Here is the key to your problem. It is hidden in these words.
You see, despite all the braggadocio, veterans actually spend the vast majority of their combat time in these low speed scenarios. Skiing isn't really a combat state, but is more a mobility effect used to enter or escape combat at high speed. The amount of combat that actually takes place in mid-motion is relegated mostly to flag-play.
Effectively, any movement you make easier for the newbies, you make incredibly easy for the veterans to abuse beyond all belief.
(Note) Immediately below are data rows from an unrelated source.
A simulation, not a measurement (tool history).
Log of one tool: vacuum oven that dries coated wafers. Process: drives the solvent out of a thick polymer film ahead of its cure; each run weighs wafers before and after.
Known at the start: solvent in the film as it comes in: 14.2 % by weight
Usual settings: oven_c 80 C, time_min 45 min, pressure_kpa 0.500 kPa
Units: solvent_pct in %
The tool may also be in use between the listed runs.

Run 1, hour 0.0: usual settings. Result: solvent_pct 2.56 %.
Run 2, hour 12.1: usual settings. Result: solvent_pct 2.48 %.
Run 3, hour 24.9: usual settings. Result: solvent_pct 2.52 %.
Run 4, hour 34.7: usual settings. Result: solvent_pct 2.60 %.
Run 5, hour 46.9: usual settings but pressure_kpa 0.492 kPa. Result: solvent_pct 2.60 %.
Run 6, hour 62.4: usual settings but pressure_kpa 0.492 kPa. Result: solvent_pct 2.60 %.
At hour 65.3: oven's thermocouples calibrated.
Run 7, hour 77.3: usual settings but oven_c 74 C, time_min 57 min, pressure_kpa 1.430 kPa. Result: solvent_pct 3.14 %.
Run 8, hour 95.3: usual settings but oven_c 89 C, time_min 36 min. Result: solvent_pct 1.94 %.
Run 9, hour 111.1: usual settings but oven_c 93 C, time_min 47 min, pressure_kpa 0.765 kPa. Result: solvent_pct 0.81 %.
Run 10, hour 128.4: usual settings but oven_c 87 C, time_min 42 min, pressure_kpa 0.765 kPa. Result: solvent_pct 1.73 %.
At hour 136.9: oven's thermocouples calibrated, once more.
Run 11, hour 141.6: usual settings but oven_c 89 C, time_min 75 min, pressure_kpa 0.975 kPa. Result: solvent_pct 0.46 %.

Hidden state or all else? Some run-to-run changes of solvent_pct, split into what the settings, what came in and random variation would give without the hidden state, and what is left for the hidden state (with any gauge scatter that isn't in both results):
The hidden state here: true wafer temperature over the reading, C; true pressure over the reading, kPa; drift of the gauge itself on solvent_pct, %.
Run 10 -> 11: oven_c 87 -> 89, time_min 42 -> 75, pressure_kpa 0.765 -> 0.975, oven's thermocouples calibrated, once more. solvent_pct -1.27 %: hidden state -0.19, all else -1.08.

This "tighter feel" in the air is an example of what I'm talking about. When a veteran sees this, they don't see a tool to help the newbies. They see a tool that's going to overempower the veterans to the point of making many of the historic weapons much less useful. They see a sudden decline in the player's capability to fail at doing something. In other words, Tribes skill exists across the entire spectrum, from basic movement to high speed movement, and in fact, most of that skill rests in the low end combat. To simplify this low end combat simplifies the vast majority of combat to be found in the game.
Example: a player in a fight can jump upwards. But where he jumps, and how he jumps, and how the enemy reacts to that movement, are all based on subtle use of the terrain; subtlety, I might add, that only works when the players' every single motions are important. When you give a player more lateral movement, he no longer has to worry about such small subtleties. Rather, he can figuratively "bulldoze" over the subtleties with a strong movement mechanic.
In other words, you can't easily simplify the low end mechanics, because the low velocity mechanics are the key mechanics for the vast majority of Tribes players. They fight in close duels, utilizing those low end mechanics very carefully, finding weaknesses in the enemy movement. When you strengthen these movement mechanics, you effectively remove the weaknesses upon which players rely to kill each other with any expediency. To be frank, Tribes weapons suck (by design). The disc launcher is slow (even in T2 classic, where it's relatively speedy), the chaingun's aim is difficult, and players are already moving in the sky. Without the weaknesses (quick peaking of the arc, predictable motions thanks to low air control, hitting and being stuck to the ground for a second as you impact badly), it becomes incredibly difficult to play the game with any subtlety.
While the new players will pick up these physics in the short term, in the long run, as they get better, the predictability of the players, and the use of the weapons, will get worse. In effect, jump-jetting will seem more like controlled flight rather than extended jumping, and veterans will see the skillful subtleties inherent to difficult control being eliminated.
That's my opinion on the subject. You can make low end movement somewhat easier, but you can't make it *that* much easier, or the players will simply be able to abuse the mechanics until the gameplay foundations--predictability and the weaknesses of movement--are partially irrelevant.
Also, I'd like to note again, just for the sake of posterity, that much of this is my opinion on Tribes movement theory, rather than experience with the effects of changes in T:V physics. I can't say what's *really* wrong until I can put my hands on the actual movement and give it a good testing. For all I know, the players in T:V are so motile that one can react to another quite easily, and the predictability issue isn't so worrying. Nevertheless, I feel that's a fine line, and will require a lot of tuning. If player's aren't "movement-weak" at some point, then the chances of them being shot by anything except the chaingun or sniper rifle suddenly decreases, possibly too far. In other words, I feel that players need to spend time feeling they have lost control, as they do in T1 or T2. The only reason veterans don't feel out of control when they have no control, is because they have the experience to make sure they fall correctly, rather than incorrectly, when they come tumbling out of the sky.